Question

A body is suspended by a string from the ceiling of an elevator. It is observed that the tension in the string is doubled when the elevator is accelerated. The acceleration will be?
A. ${\text{ a = 4}}{\text{.9 m/}}{{\text{s}}^2}$
B. ${\text{ a = 9}}{\text{.8 m/}}{{\text{s}}^2}$
C. ${\text{ a = 19}}{\text{.6 m/}}{{\text{s}}^2}$
D. ${\text{ a = 2}}{\text{.45 m/}}{{\text{s}}^2}$

Answer 1

Hint: In order to solve this question, we would require Newton's second law of motion along with we have to take pseudo force into action so as to solve the question in a fast and easy way. As pseudo force makes the question simple. Gravitational force and tension would also be used to solve the question

Formula used:
$force = mass \times acceleration$ or we could say , $F = ma$

Complete step by step answer:
To understand this question clearly we need to use the diagram before the acceleration is applied and after the acceleration is applied. Before acceleration is applied, the body is suspended by a string from the ceiling of an elevator.

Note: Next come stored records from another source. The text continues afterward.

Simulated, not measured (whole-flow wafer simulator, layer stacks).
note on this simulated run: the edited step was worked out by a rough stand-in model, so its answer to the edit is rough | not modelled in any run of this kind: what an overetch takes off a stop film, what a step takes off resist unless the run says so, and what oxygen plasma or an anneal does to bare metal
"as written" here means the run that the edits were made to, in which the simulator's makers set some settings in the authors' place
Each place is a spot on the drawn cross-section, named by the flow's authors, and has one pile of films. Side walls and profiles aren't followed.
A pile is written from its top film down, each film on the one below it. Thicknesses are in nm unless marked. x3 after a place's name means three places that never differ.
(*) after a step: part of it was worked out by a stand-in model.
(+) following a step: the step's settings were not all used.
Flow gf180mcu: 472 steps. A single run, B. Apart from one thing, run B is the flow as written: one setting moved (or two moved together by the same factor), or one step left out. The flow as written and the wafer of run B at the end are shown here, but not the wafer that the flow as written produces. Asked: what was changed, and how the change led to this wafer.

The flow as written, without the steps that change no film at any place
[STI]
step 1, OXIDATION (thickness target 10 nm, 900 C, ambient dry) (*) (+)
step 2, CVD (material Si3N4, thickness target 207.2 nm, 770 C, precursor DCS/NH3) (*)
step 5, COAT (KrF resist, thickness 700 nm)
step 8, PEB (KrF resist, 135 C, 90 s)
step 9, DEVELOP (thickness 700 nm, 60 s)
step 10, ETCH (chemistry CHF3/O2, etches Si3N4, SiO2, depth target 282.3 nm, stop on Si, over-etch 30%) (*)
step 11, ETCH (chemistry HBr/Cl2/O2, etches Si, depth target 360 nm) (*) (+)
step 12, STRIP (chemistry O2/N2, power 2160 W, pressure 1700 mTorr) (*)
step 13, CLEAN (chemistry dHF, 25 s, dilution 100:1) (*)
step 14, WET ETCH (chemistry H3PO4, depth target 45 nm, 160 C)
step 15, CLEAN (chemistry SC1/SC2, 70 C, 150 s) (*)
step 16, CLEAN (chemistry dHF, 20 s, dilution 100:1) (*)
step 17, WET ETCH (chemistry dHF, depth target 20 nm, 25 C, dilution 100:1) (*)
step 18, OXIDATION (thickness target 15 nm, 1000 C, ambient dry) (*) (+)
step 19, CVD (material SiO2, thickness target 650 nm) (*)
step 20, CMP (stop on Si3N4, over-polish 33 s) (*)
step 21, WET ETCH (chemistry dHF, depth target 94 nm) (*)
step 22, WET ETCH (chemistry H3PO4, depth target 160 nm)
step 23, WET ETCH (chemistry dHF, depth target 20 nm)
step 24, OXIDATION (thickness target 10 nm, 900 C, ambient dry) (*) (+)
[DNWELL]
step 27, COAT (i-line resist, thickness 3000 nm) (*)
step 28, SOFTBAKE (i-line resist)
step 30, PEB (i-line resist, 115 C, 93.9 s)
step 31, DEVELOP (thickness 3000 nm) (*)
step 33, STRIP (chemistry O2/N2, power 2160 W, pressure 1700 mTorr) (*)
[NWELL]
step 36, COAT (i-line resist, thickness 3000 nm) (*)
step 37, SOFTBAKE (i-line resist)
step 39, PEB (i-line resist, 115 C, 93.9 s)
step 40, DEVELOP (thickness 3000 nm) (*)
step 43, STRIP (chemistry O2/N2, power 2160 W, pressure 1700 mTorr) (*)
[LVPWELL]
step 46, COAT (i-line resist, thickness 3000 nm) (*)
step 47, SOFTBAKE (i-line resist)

$T$: tension applied by the string pushing the body upward.
$Mg$: gravity acting on the body and creating a downward force.
$g$: gravitational constant is $9.8$.
$a=0$ denotes that the elevator is at rest no acceleration is applied.
Here as acceleration is zero
$T = Mg$…. (Equation 1)
After acceleration is applied, the body is suspended by a string from the ceiling of an elevator.

This diagram is the scenario what question says
$2T$: twice the tension is pulling the box upward.
$Mg$: it acts the same as in the above scenario.
$Ma$: force because of the second law of newton.

$Ma$ is pulling the box downward while the elevator is accelerated upward. This is because when we see the scenario from inside the elevator the applying the pseudo for the force will be applied in the opposite direction. This is all because of the frame of reference of seeing a body from inside or outside. Here both the mg and ma acting downward while twice the tension is applied upward
$2T = Ma + Mg$ …. (Equation 2)
Putting Equation 1 in Equation 2
$2Mg = Ma + Mg$
$\Rightarrow 2Mg - Mg = Ma$
$\Rightarrow Mg = Ma$
Both the mass will be cut down and the acceleration would be:
$\therefore a = g$

Therefore, option B is the correct answer.

Note: Newton’s second law of motion can only be applied when acceleration is constant if it is not constant then none of the Newton law can be applied. Stretching of the string tightly causes the tension force on the body to solve this kind of question frame of reference should be right.